Unexpectedly Popular Waterfall Angers Locals Skip to content

Unexpectedly Popular Waterfall Angers Locals

Damage has been caused to woodland this winter by visitors to Brúará river, since the waterfall Brúarfoss gained sudden and unprecedented internet fame.

Hundreds of tourists now visit the previously little-known waterfall every week—traipsing over summerhouse lots and down little-used woodland paths, which have become muddy furrows in places.

Brúarfoss is not even marked on normal maps, Vísir reports, and there is no road to it.

In past centuries, however, it was on a main thoroughfare and was re-paved and renamed “King’s Way” in honor of the Danish king’s visit in 1907. It is still possible to walk the old/new road in places, though most of it is now mud.
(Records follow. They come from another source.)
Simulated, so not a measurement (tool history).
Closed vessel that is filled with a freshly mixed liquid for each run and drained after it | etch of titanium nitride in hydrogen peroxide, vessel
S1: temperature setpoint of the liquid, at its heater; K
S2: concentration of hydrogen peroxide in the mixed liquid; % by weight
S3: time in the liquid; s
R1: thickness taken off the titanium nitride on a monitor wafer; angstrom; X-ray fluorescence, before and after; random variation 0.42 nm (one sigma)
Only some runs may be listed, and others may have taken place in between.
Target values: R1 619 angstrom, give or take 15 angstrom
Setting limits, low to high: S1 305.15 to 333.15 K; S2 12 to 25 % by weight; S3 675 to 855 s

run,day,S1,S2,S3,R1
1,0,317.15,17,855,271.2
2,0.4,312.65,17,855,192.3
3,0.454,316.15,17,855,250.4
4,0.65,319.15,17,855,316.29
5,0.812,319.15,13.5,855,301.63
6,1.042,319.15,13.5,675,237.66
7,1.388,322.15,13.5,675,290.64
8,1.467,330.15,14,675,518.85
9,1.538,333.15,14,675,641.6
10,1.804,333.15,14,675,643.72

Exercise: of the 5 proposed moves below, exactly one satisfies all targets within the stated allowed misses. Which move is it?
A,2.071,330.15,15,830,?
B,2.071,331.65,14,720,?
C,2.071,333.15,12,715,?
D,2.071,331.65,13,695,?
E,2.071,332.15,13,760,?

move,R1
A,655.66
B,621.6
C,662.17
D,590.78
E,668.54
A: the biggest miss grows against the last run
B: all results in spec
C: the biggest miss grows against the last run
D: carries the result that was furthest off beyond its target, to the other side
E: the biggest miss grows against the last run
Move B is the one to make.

After being largely forgotten for decades, Brúarfoss suddenly finds itself listed online as one of the country’s top ten waterfalls. TripAdvisor even has it marked out as the best natural attraction in Reykjavík—despite being 90 kilometers away from the city.

The local landowners say they noticed people start arriving last summer, but that this winter has seen an explosion in visitor numbers. The total lack of parking means mud now rules where grass was once king.

One tourist website apparently tells visitors not to take any notice of private road signs banning unauthorized traffic, while another tells visitors to park in the summerhouses’ private car park.

The worst damage, however, is the new walking paths that are appearing through the forest, revealing mud and damaged tree roots.

One farmer has received a tourism development grant to pave a 3-km proper path to the now-popular waterfall (though the amount is far too little for a whole path), while another angry farmer plans to close his private road off with an electric fence.